A health promoting L.A.

CicLAvia - October 2011 (Photo Credit: Joel Epstein)

An article by Jane Brody in Monday’s New York Times explores how some developers, urban planners and public health researchers are taking a different view of sprawl versus thoughtful urban infill development. Brody cites the work of UCLA researchers and others suggesting that in creating car-centric communities we may be fostering obesity, poor health, social isolation, excessive stress and depression.

Researchers with UCLA’s Designing Healthy Communities program believe that, if built right, cities can help develop and foster our mental and physical fitness. Take for example the statistic that in 1974, 66 percent of all children walked or biked to school versus 13 percent in 2000. Explains the program director, “People who walk more weigh less and live longer… People who are fit live longer. People who have friends and remain socially active live longer.”

Rates of obesity and diabetes in L.A. County are nothing to be proud of while the asthma rates among children living near LA’s freeways and industrial areas, often one and the same, remain considerably higher than those in most rural and suburban areas.

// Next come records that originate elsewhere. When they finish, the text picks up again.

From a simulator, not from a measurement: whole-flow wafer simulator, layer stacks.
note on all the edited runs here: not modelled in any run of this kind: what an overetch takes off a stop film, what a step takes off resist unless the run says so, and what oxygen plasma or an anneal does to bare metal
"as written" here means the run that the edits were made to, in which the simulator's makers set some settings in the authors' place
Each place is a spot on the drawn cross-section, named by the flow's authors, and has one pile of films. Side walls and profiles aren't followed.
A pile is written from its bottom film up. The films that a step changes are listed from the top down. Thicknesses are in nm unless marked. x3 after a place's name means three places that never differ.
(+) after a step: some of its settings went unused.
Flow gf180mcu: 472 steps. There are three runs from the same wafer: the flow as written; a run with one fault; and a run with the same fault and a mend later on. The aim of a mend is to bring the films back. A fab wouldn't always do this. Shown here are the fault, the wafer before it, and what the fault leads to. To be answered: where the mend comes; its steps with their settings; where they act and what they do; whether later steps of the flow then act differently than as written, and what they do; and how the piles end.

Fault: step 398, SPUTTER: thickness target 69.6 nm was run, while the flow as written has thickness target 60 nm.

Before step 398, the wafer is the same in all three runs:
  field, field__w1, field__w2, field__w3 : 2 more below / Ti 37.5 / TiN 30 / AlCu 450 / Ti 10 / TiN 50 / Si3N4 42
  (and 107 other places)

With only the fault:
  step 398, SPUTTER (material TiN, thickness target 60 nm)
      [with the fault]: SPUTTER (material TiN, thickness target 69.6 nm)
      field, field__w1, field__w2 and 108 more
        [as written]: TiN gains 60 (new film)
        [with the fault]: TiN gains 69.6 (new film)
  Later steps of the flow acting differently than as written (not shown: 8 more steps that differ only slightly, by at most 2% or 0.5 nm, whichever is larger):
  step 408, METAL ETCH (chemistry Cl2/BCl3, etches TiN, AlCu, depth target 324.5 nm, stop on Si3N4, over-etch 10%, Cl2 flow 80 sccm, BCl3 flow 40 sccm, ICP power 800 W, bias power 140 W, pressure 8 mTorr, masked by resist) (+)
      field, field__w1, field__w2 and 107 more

The UCLA researchers support their call for a new, healthier urbanism by pointing to the usual illustrations of forward thinking and health promoting urban planning including New York City’s aggressive push to expand its miles of bike lanes and improve the public’s access to parks, and Copenhagen’s transformation in a generation into a more livable and extremely bike-friendly city. They also point to promising efforts, which Brody describes in her piece, including:

  • Metropolitan Atlanta which plans “to create an urban paradise from an abandoned railroad corridor over the next two decades, with light rail and 22 miles of walking and biking trails;”
  • Lakewood, Colorado where “an abandoned shopping mall… was converted into housing, businesses and play areas;”
  • Syracuse, New York which “is converting an old saltworks district into a mixed-income, energy-smart housing and business area, giving residents easy access to work and recreation;” and
  • Elgin, Illinois “where an island park was created in the middle of the rejuvenated Fox River and a former Superfund site known as auto dealers’ row is now Festival Park… A Bikeway Master Plan will eventually connect all the neighborhoods, and easy access to the river has spurred investment.”

L.A. has similar “successes” to point to including CicLAvia, new rail and bus stations and transit-oriented development. But if we want to rebuild the city as envisioned by the UCLA program, it may not be enough to say urban living is better with these amenities. The improvements will need to be demonstrated through quantifiable research. The Designing Healthy Communities program which aims to offer best practice models to improve public health by re-designing and restoring the built environment is very much a companion piece to the Los Angeles County Department of Public Health’s Project RENEW with its focus on policy, systems, and environmental change to improve nutrition, increase physical activity, and reduce obesity. The UCLA researchers’ findings and recommendations, if supported by the data, are an advertisement for transit, transit-oriented development and the complete streets principals that encourage walking and biking rather than driving. Brody’s article and the UCLA research, even as a work in progress, are worth a read and consideration by the region’s policymakers and planners.

2 replies

  1. I wonder what relation exists between the imposition of mandatory helmets on persons under 18 in 1994 and the levels of obesity in persons under 18 since 1994.